The costs of organizing a dataset in a way which complies with the GDPR may be high and are characterized by economies of scale. Accordingly, some small entrants might find it unprofitable to collect data.

The GDPR prohibits or makes it more difficult to engage in some methods of data collection, creating comparative advantages to some data controllers. For example, in their seminal article Campbell et al. (2015) showed that the need to receive a user’s consent to use his data imposes transaction costs for internal data collection, whose effects fall disproportionately on less diversified or new firms. Both dynamics reduce the number of potential competitors in data collection.

The GDPR creates uncertainty, which may impose higher costs on smaller players, and might also enable large firms to use such uncertainty strategically, limiting the sharing of their data based on broad interpretations of the GDPR. Finally, the GDPR, and especially the discussions surrounding it, could have an indirect effect on data subjects, who might be more willing to provide their data to larger, more reputable firms, or to firms with which they must interact, at least until the trust of data subjects in the actual enforcement of data protection obligations is increased. The cumulative effect of such dynamics, explored in detail below, is a decline in competition in data (and in data-based) markets (pp. 5–6, emphasis added).

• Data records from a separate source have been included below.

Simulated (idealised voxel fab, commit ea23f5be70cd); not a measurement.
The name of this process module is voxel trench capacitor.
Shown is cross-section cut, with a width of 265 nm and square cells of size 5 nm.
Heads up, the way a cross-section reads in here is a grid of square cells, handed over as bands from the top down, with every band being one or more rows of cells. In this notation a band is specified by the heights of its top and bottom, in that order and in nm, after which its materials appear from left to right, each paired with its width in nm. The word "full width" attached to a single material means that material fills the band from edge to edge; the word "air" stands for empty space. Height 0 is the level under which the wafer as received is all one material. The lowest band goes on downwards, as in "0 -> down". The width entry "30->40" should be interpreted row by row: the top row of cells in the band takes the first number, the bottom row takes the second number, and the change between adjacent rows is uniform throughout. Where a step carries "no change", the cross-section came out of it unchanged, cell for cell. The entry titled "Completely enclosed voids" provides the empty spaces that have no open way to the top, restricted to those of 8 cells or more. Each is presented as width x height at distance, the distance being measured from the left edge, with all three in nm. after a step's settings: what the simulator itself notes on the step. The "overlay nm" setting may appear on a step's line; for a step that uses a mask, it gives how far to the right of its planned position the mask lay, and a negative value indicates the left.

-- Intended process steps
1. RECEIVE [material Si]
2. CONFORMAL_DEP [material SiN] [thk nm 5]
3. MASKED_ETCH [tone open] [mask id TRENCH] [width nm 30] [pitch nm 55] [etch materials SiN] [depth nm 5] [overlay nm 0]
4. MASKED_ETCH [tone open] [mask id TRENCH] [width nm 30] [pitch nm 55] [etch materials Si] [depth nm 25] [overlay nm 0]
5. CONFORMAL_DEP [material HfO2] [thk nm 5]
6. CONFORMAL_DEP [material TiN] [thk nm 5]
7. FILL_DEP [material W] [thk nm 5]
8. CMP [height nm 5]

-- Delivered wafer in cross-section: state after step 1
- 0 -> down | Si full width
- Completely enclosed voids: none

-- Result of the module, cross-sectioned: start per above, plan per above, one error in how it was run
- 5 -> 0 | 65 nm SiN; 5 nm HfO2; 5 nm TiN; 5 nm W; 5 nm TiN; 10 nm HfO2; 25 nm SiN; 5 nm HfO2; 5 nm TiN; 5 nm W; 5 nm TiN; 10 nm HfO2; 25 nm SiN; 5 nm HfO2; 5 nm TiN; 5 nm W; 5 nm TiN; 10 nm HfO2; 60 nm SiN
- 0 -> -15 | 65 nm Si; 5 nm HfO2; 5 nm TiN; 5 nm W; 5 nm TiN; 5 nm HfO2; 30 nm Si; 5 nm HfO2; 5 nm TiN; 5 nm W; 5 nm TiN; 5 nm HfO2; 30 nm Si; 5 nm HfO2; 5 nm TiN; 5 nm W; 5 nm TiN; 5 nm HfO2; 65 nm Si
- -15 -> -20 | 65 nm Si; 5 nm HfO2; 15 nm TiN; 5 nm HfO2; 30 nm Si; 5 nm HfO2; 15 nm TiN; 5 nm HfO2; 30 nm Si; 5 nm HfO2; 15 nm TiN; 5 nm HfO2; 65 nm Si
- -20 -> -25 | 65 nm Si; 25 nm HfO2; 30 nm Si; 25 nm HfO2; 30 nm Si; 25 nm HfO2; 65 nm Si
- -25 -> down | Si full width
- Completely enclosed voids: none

Christian Peukert and colleagues (2022) report similar results, showing that in the post-GDPR world, “Google is the biggest winner in terms of market share [whereas t]he list of losers includes some of Google’s competitors in the advertising market” (p. 760). The authors explain their findings by noting that.

In data-intensive markets, large firms may have an advantage in the processing of personal data. The GDPR require[s] firms to gather user consent for using cookies and processing personal data. As long as the data stay within the firm, the firm may control its compliance risks by a firm-wide consent management system. Once data are shared with a third party, however, the firm must inform its consumers and may be jointly liable for privacy violations. Hence, the GDPR has created an environment in which data sharing within firm boundaries is less risky than data sharing across boundaries. Moreover, in line with the compliance risks, websites may choose large web technology providers over small ones because these may have more resources to weather legal challenges created by the GDPR. By choosing a large web technology provider, a website may, therefore, reduce its own compliance risk (Peukert et al. 2022, p. 764).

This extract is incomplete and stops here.